Edit: (ie, Fantasy other than paranormal romance!)

Posted on Jul 5, 2011 6:32:32 PM PDT
Ann says:
Marion Zimmer Bradley's Darkover series is stylistically similar to Mercedes Lackey & Lynn Flewelling (who are other favorites of mine). Some of the characters are gay or lesbian and others are straight. Their love is part of the plot, but generally not central to the story as these are adventures not romances. I can't remember specifically which books feature GL characters as not all do. Generally any of the books about the "Free Amazons" will have more of these themes, but you might want to read the series in order. BTW the first book Darkover Landfall (Darkover) is more sci fi. The next book Stormqueen! (Darkover, Age of Chaos: Bk. 2) is the start of the fantasy books. Neither is available in Kindle version so far as I noticed.

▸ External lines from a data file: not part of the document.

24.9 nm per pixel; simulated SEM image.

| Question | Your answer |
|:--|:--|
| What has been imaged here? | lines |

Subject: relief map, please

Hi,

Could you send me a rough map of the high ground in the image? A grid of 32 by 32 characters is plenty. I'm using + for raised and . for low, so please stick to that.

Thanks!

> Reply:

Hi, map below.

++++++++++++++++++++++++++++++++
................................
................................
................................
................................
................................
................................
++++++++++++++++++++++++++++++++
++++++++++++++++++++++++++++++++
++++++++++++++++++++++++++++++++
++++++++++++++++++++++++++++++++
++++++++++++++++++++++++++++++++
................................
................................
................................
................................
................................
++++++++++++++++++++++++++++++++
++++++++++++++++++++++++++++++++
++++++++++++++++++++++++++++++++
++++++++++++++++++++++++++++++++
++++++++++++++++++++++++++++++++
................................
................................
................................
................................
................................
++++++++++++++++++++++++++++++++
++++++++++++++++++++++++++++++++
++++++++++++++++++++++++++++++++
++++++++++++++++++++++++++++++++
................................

Posted on Jul 5, 2011 8:47:19 PM PDT
I Googled it and someone on Amazon seems to have created a list: I can recommend the Tanya Huff Smoke trilogy, but it doesn't look like the first book is on Kindle. You also may want to take Welcome to Bordertown which is a great fantasy anthology. There are many characters there that are GLBTQ. Here's the description:

Bordertown: a city on the border between our human world and the elfin realm. Runaway teens come from both sides of the border to find adventure, to find themselves. Elves play in rock bands and race down the street on spell-powered motorbikes. Human kids recreate themselves in the squats and clubs and artists' studios of Soho. Terri Windling's original Bordertown series was the forerunner of today's urban fantasy, introducing authors that included Charles de Lint, Will Shetterly, Emma Bull, and Ellen Kushner. In this volume of all-new work (including a 15-page graphic story), the original writers are now joined by the generation that grew up dreaming of Bordertown, including acclaimed authors Holly Black, Cassandra Clare, Cory Doctorow, Neil Gaiman, Catherynne M. Valente, and many more. They all meet here on the streets of Bordertown in more than twenty new interconnected songs, poems, and stories.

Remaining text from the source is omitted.